That Word Does Not Exist In Any Language

Attention conservation notice: 1500 words on a dispute at the intersection of paleography and computational linguistics, two areas in which I have no qualifications; also a sermon on a text from Lichtenberg: "We must not seek to abstract from the busts of the great Greeks and Romans rules for the visible form of genius as long as we cannot contrast them with Greek blockheads."

Over the weekend, I read Mark Liberman's post at Language Log about the new Rao et al. paper in Science, claiming to show information-theoretically that the symbols recovered on artifacts from the Harappan civilization in the Indus Valley are in fact a form of writing, as had long been supposed but was denied a few years ago by Farmer, Sproat and Witzel.

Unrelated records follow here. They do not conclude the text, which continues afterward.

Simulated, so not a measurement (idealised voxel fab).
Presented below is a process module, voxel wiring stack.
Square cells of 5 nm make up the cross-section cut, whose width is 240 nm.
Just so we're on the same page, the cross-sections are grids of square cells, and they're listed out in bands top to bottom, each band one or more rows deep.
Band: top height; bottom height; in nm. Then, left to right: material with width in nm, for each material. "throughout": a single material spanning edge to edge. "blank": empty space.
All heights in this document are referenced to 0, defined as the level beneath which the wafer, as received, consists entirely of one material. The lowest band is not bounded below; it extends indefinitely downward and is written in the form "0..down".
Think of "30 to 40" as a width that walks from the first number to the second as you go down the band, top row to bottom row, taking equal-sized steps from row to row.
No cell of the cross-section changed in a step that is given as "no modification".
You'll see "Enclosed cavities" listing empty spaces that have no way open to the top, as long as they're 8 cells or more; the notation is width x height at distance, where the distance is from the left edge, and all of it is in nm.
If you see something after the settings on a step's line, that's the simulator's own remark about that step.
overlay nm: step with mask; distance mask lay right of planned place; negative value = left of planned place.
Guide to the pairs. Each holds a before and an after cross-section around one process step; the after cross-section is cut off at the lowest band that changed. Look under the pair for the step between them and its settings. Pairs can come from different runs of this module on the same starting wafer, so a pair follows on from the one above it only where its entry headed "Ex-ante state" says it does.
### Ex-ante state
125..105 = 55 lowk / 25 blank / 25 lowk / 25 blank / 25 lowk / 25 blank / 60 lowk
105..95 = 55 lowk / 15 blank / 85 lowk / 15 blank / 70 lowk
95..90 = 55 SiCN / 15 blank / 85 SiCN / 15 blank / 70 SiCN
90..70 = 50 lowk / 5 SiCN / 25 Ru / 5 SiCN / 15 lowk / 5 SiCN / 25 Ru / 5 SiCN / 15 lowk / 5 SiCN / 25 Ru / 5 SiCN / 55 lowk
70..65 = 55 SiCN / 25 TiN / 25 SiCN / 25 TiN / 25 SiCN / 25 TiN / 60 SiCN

What Rao et al. claimed to show is that the sequences of Indus symbols possess information-theoretic properties which are distinctive of written language, as opposed to other symbols sequences, say ones which are completely random (IID, their "type 1 nonlinguistic") or completely deterministic (their "type 2 nonlinguistic"). Specifically, they examined the conditional entropy of sequence pairs (i.e., the entropy of the next symbol given the previous one). The claim is that the Indus symbols have the same pattern for their conditional entropy as writing systems, which is clearly distinguishable from non-linguistic symbol sequences by these means.

As someone who is very, very into information theory (especially conditional entropy), I was intrigued, but also very puzzled by Mark's account, from which it seemed that Rao et al. had a huge gap where the core of their paper should be. Actually reading the paper convinced me that Mark's account was correct, and there was a huge logical fallacy. I'll reproduce Figure 1A from the paper and explain what I mean.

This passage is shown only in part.